On Fri, 08 Dec 2006 16:39:24 GMT, 46erjoe
wrote:

I need to install baseboard electric heating units in two rooms I'm
refurbishing. One will need a 48" 2000 watt unit; the other a 36" 1500
watt unit.

The instructions in each box say that I will need to use a 220v
circuit with "amperage according to local code".

Both rooms are next to each other and I'm wondering if instead of
fishing two wires,


If you need to fish two wires, fish a rope or wire or strong string,
like nylon, and use it to fish each of the two electric wires. You can
use a snake to fish the string. The string only has to be twice as
long as the distance you are fishing it, so you can pull the string
back and forth and not lose the end at either end. And you can
sometimes fish in stages like an inch worm.

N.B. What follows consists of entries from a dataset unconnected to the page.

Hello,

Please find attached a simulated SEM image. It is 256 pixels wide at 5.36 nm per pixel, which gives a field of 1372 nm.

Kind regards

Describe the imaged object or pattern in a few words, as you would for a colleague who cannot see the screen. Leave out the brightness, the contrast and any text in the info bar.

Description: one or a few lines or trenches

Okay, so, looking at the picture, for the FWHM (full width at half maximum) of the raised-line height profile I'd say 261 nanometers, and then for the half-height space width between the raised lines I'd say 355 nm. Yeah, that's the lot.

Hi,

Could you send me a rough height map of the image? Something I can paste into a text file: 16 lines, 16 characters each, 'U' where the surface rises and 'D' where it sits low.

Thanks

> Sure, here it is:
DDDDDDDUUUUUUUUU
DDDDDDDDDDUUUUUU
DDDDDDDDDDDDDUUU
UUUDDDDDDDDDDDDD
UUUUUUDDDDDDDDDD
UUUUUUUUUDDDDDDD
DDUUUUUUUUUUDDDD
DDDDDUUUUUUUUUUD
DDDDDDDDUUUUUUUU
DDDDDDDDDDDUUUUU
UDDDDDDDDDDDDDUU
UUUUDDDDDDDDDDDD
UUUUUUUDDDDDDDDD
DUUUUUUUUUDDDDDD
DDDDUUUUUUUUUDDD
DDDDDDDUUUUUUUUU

I can go with one 10/2 30amp circuit and have both
units branching off the main line. What might be the minimum wiring
and amp circuit? What would be safest? What's the most amperage I can
get out of a 10/2 line?

Related question: I've got tons of 12/3 wiring with ground laying
around unused. Can I turn this into, say, 10/2 by simply clamping
the black and red wires together at the panel and at the end point and
then painting the red wire with black marker pen to indicate power? I
hate to waste wire with the cost of copper these days.


So don't waste it. Give it to someone who needs it. Give it to a
friend or a store that sells the stuff.

I damaged my bathroom sink years ago -- by letting water sit in it for
days or weeks, under a sponge iirc. I thought that a porcelain sink
could hold water for months or years, but maybe my steel and enamel
sink isn't the same as porcelain. So insteaad of going to a good
plumbing supply store, I bought a replacement at a big box store that
is meant to mount on top of the counter instead of underneath, like
the original. Last night I found one that one of my neighbors has
thrown away, and it is a perfect match, and it's in perfect
condition.**

So I'm going to give away the sink I had bought. The store that I
bought the sink from is out of business, 8 years ago, Hechingers, so
I'm going to find a plumbing supply store and give it to them. I was
going to buy a new sink from them, that actually fit, and maybe try
and get some money off for giving them the sink I bought, but now I'll
just give it to them.


**Even the faucets, and the drain pipe and stopper control rod beneath
the sink I found are in perfect condition. And shiny clean. The
faucets are just like mine, so they and the sink are almost certainly
original, which means 27 years old. I don't know how anyone could be
so clean. And there aren't many people here anymore who were here
even 15 years, so it must have been two families in a row who were
clean.

Even then, have any of you ever polished the metal strip behind the
drain which raises and lowers the stopper, or even the drain pipe? I
didn't think one was supposed to clean those parts.